CSE 444 Practice Problems
DBMS Architecture
1. Data Independence
   (a) What is physical data independence?
       Solution:
       Physical data independence is a property of a DBMS that ensures decoupling between the physical
       layout of data and applications which access it. In other words, with physical independence,
       applications are insulated from changes in physical storage details: changes in how the data is
       stored do not cause application changes.
  (b) What properties of the relational model facilitate physical data independence?
      Solution:
      Declarative query language or set-at-a-time query language.

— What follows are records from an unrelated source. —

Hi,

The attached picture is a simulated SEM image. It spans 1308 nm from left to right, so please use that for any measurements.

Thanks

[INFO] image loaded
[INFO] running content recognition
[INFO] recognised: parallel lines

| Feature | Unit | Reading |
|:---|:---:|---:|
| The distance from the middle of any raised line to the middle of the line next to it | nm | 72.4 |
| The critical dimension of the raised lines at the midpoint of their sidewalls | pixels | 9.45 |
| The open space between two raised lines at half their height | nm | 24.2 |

                                                1
(c) What is logical data independence?
    Solution:
    Logical data independence is a property of a DBMS that ensures decoupling between the logical
    structure of data and applications that operate on it. With this property, changes in the logical
    data layout like tables, rows, and columns do not require application to be changed.
(d) How can one provide a high level of logical data independence with the relational model?
    Solution:
    By defining views.
                                              2
2. High-Level DBMS Architecture
  You should know the key components of a relational DBMS. Please see the lecture notes for an overview.
  You should also be able to discuss what you implemented in the labs. For example, we could ask you
  for a high-level description of your buffer manager.
                                                 3
3. Data Storage and Indexing
  You should be able to show what happens when one adds/removes data to/from a B+ Tree. Please
  see the web quizzes for some good examples.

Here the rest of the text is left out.